Huge by Brent Butt

Set in the mid-90’s on the stand up circuit, a trio of comedians set off on a tour of smaller comedy clubs in Canada. Dale is an old hand at the job who needs some extra cash, Rynn is an ingenue from Ireland with a big future ahead of her, and Hobie is their driver, built like a refrigerator, he wants to make it in comedy too, but he isn’t very funny. He also seems to be enacting some kind of violent revenge, unbeknownst to our two heroes. As the blood starts to spatter, can our heroes survive?

The book is written by Brent Butt, who was nominated for an Emmy for the tv show Corner Gas, and who works as a screenwriter and a stand up comedian. The book has a certain imagery and pacing that feels potentially cinematic, the writing is quite visual and works well for this horror/comedy genre. The opening scene feels very much like the first scene in a movie of this genre. I do like that it drops you right in on the action.

For me, this book was a little cringey. And that really took me out of the moment a lot and made it a bot of a slog to read at times. I felt a bit like the bad guy getting his revenge on bad club owners and shady people felt like the authors personal revenge. Not so relevant or meaningful to the reader. Stand up can be brutal, we get it.

The other two characters. Firstly, Rynn, who is attractive and young, looks up to Dale, and does not have normal female reactions to events as they unfold. She would be so nervous around Hobie in real life. And Dale, who is a Gary Stu (a male Mary Sue). He has a habit of saying the ends of the sentences in his head out loud. It’s annoying. His wife left him. No fault of his own, of course. His daughter is disappointed in him, he always lets her down. She is his main motivation, which begs the question as to why he lets her down so often. In one scene, he’s so professional that he turns a crappy job into an amazing set, everyone loves him and the cute, younger female bar tender throws herself at him, but he politely refuses. It feels so on the nose. He tends to not like other characters who put women down or make sexist jokes, yet he makes a jokes based on people’s appearances all the time, including calling one woman a steamer trunk because she’s fat. He basically has Nice Guy vibes. He’s one dimensional.

It’s odd. A book written by a comedian should be funny. The scenes of the set ups for the comedy sets feel like we’re watching from the outside. We’re not getting drawn into the internal world that much, how it feels up there. But we are getting a description of what it looks like. The jokes that the comedians tell are really bland and not at all funny. I felt like I was reading a description of what stand up looks like, rather than a story about it.

What I did like was the plot and the pacing. It moves along at a nice pace and there was a shift in gears to higher tension at just the right moment, which I really liked. I liked the concept of the three being thrown together and how Hobie was just this big guy who wants to be in comedy, and that the other two don’t know what’s up with him. The killings were not too gory, but just right for the tone of the whole. I think this part or aspect of the book works really well. In fact, if this were a movie, I’d probably watch it.

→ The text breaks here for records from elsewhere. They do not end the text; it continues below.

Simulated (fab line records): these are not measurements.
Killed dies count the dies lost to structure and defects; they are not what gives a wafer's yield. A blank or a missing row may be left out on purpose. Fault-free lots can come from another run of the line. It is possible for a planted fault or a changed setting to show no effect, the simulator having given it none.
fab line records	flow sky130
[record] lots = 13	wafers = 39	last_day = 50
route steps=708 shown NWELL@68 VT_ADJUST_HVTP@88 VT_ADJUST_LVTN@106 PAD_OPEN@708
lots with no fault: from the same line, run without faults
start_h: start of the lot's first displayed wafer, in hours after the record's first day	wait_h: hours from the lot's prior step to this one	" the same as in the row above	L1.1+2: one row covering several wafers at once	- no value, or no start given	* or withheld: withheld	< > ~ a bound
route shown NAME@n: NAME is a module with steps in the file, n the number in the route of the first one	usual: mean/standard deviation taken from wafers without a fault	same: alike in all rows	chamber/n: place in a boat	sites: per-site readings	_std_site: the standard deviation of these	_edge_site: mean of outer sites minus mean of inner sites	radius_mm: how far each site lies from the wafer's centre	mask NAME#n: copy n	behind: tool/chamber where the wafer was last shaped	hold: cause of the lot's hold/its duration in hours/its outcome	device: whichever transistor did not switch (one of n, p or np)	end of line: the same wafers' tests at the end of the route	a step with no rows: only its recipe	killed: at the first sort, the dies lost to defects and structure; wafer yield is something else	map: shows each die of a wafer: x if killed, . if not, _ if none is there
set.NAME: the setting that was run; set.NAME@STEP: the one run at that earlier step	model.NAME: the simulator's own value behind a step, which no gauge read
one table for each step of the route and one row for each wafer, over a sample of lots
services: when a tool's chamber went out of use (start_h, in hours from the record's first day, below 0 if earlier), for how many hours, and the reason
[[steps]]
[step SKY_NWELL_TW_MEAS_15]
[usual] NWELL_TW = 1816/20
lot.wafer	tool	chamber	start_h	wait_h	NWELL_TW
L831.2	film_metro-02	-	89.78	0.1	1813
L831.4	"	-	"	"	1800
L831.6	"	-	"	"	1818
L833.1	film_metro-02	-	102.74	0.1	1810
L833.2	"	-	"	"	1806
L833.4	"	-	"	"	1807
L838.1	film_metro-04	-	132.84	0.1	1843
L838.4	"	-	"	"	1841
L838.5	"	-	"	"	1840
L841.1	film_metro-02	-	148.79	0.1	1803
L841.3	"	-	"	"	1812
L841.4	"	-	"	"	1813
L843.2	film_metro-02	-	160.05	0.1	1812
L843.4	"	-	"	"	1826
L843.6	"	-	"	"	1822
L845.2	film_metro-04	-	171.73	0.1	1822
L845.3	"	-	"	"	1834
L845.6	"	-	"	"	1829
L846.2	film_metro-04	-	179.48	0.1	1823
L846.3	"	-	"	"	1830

I did think the ending could have been tightened up a little. There’s a big scene at the end, and we get Hobie’s back story, which feels irrelevant. People have been a lot worse than him who had better childhoods, it’s not the motivation that the author thinks it is. And he’s not our MC so we don’t care. A lot of this feels kind of tacked on and not important. Also, while Hobie has his final scene, Rynn and Dale appear to just be sitting there. Waiting til they’re needed for the story again.

In essence, they say write what you know. Clearly our author knows this world, but that’s no excuse to bore me with it. A comedian writing should be funny. Passages about Dale knowing all about comedy theory are dull. Perhaps write a memoir? I was reading this book for violence and jokes. It did not really deliver for me.

Read It If: I think there is some good stuff here. There’s a great premise and the plot works well. It just gets a bit bogged down and those characters really needed some more depth. I wonder if this was originally planned as a screenplay and ended up being a book?

Thank you to the publisher for the copy of this book for review.